Match multiple times a group only in single regex - php

Hi my question is simple:
I want to match all the possible hashtags in an article only if they are in a <figcaption> with PCRE regex. E.g:
<figcaption>blah blah #hashtag1, #hashtag2</figcaption>
I made an attempt here https://regex101.com/r/aL9vS8/1 and removing the last ? would change the capture from #hashtag1 to #hashtag2 but can't get both.
I am not even sure it is doable in one single regex in PHP.
Any idea to help me? :)
If there is no way in one single regex (really? even working with recursion (?R)?? :p), please suggest the most efficient way possible performance wise.
Thank you!
[EDIT]
If there is no way, my PHP next idea is to:
Match every figcaption with preg_replace_callback
In the callback match every instance of #hashtag.

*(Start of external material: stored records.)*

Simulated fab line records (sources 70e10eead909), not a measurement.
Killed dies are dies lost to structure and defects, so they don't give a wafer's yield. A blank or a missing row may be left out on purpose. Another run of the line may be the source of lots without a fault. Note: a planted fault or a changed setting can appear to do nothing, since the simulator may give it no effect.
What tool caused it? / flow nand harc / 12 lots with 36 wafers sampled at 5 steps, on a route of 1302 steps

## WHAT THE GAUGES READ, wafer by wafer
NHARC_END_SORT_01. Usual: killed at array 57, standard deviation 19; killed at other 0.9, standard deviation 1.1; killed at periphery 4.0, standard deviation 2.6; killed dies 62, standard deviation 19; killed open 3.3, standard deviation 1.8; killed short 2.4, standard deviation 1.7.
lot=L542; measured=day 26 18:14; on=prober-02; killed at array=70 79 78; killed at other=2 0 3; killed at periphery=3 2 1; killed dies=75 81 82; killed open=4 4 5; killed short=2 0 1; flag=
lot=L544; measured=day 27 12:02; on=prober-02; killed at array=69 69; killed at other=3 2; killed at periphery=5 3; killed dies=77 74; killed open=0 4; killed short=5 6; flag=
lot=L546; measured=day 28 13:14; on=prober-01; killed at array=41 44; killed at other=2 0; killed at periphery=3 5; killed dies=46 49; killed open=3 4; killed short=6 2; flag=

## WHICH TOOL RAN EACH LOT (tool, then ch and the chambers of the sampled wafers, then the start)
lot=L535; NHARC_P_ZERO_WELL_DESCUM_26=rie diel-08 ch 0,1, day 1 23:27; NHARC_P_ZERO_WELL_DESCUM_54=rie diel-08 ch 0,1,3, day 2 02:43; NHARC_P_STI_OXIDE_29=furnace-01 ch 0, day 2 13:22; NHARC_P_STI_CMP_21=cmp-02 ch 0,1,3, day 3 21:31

Can I get your opinions on this? Is there a better way? my articles are not very long.

Please suggest the most efficient way possible performance wise
The most reliable way to match some text in between some delimiters with PCRE regex is by using the custom boundaries with \G operator. However, the trailing boundary is a multicharacter string, and to match any text but the </figcaption> you'd need a tempered greedy token. Since this token is very resource consuming, it must be unrolled.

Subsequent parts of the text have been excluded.